Xi's call for unity misses HK's need for debates
'Xi (Jinping) said that when two brothers are of the same mind their sharpness can cut through metal. Xi called for better unity in Hong Kong to face future development problems.'
Tam Yiu-chung, chairman
A little DAB'll do you
Quoted in SCMP, March 5
I have a few difficulties with this one, Mr Xi. As a technical matter, it cannot have much application when there are increasingly fewer people on the mainland who have any brothers, what with the one-child policy.
Even in Hong Kong two sons in a family is now uncommon.
Yes, I know you meant brothers in the sense of all humans are brothers or, on this occasion, that all Chinese should treat each other as brothers. But it is a figure of speech that is really best reserved for patching up differences between groups of people who have been 'unbrotherly' with each other.
Unbrotherly, however, is the way brothers often are.
I've had some ferocious fights with mine when we were younger. Brothers squabble. So do sisters. It is far more the common state of things than likemindedness.
Wait for brothers to be of the same mind and you may wait a long time.
But while what most of the people of this town may have in common is that they are ethnically Chinese and that they have a common citizenship in Hong Kong, it does not make them brothers. This metaphor is easily overused
And, as to cutting through metal, why should I want to? I know once again that you spoke in the metaphoric sense and what you really meant to say is that we can do anything if we are of the same mind.
It's not really true, of course, but, even if it were, it begs the question. It is not just anything we want to do when we do things together. We must have a definite purpose. We come together to do something, not just anything. What is this something then to be?
For instance, there is widespread complaint in Hong Kong that property prices have gone beyond the abilities of ordinary people to pay for homes of their own. What should we do about this?

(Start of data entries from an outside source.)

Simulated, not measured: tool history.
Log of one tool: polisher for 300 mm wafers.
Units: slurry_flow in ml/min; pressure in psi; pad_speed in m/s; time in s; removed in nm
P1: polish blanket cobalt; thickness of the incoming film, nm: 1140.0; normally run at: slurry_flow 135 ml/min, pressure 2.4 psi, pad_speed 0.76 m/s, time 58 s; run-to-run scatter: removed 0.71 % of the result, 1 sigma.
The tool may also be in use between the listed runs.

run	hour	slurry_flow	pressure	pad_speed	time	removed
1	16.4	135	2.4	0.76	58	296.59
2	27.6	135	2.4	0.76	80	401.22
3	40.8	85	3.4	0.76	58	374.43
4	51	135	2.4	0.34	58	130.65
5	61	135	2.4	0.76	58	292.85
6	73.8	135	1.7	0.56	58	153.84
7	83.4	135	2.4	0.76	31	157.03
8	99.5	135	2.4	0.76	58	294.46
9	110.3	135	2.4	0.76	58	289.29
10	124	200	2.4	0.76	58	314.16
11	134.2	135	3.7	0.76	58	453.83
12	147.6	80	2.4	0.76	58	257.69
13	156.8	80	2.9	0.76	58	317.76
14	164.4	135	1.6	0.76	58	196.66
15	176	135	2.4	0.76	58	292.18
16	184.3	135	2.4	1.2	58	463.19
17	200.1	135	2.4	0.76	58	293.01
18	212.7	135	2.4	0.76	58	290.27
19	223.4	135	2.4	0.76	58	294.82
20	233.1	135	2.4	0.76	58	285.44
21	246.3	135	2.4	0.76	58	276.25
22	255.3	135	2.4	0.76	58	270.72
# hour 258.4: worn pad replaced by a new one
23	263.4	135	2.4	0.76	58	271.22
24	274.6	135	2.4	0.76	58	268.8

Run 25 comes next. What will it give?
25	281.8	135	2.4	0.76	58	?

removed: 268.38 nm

There are many schools of thought here. One blames the trouble on mainland speculators and recommends we ban them from Hong Kong as a remedy.
Another says we have built too little housing in recent years, even though our stock of residential flats exceeds the number of households, and we ought to encourage our developers to build more.
A third agrees with the premise but urges that we instead build public housing because developers are evil.
Then we get the school of thought that says there is nothing much we can really do about it because high property prices are a result of low interest rates and the real culprit is the US Federal Reserve Board plus all those other central banks that have found it convenient to cheat savers. This is the correct theory by the way. I say so.
But if you disagree with me, you still have to find what you think is the real cause of high property prices, and you have to come up with a remedy that addresses the problem. This, in a nutshell, is what the business of politics is all about.
It won't do then to say that we can achieve near-miracles if we all work together. Of course we can. Everyone believes that. But if we work together on solving the property problem without first determining what it is that we have to do and how we will do it, we will only choose an arbitrary solution, probably the wrong one, and make things worse than they were before.
It was different in your formative years, Mr Xi. The way was clearer then. For a poor country in times of peace and heightened technology transfer, the task is to give people real homes instead of mud huts, to build the industry, the roads, the schools, the power network and all the other facets of a modern society.
But what happens when you have built it all and grown wealthy? What do you do then?
This is the question we face in Hong Kong, and the only way to settle it is through debate and contention. Your call to unity misunderstands the circumstances we face.